I run a small gardening business with a Focus wagon and a trailer.
The wagon means that unlike the truck my tools are out of the weather, and temptations way. When I’m carrying plants I don’t need to tarp them from the wind. If I’m getting bulk mulch or compost I don’t need to unload tools and reload after getting stuff and even with a full trailer I get better mileage then most trucks.

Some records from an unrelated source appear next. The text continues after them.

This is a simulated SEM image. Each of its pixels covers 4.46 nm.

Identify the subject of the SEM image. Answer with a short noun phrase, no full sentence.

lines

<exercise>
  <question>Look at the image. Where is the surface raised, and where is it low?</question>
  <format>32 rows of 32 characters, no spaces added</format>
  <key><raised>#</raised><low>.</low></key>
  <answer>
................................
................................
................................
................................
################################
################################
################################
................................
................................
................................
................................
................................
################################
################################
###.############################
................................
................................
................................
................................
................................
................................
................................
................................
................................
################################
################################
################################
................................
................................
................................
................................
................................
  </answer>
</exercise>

Although I paid more for my trailer then I did for my former truck, it costs less to maintain*, insure, and operate. It sits quietly behind the garage those times I don’t need it. The biggest cost savings is that in the winter when my commute to my seasonal job is longer then my wife’s we trade cars. She will happily drive the Focus, a truck, not so much. Not because she doesn’t like trucks, rather snow and pickups aren’t a good combination without a fair amount of work.
I Wanted a Roadmonster wagon but my wife would rather drive a truck.
*OK my 6 cylinder F150 seemed to need about the same amount of annual work as my surge braked trailer.
My other half hated the RMW too. She always thought it was an old fart car. But the funny thing was that she liked the attention she recieved when somebody stopped and wanted to chat about wagons….especially those with woodgrain on them. LOL
The RMW was her DD. One day she came home and asked me whether it was “bubble top” or “flat roof”? Turns out she had lunch with the local retired fire chief and he told her that the department had a bright red flat top wagon before they used Suburbans. I’m assuming Caprice 1A2 but it could have been a Ford because the county and city fleet was about 90% F-Series and CrownVic. I wonder where that wagon is now?
My choice? Chrysler Town & Country.
For the few things that won’t fit in the Chrysler I’ve found its cheaper to rent someting than to actually own it.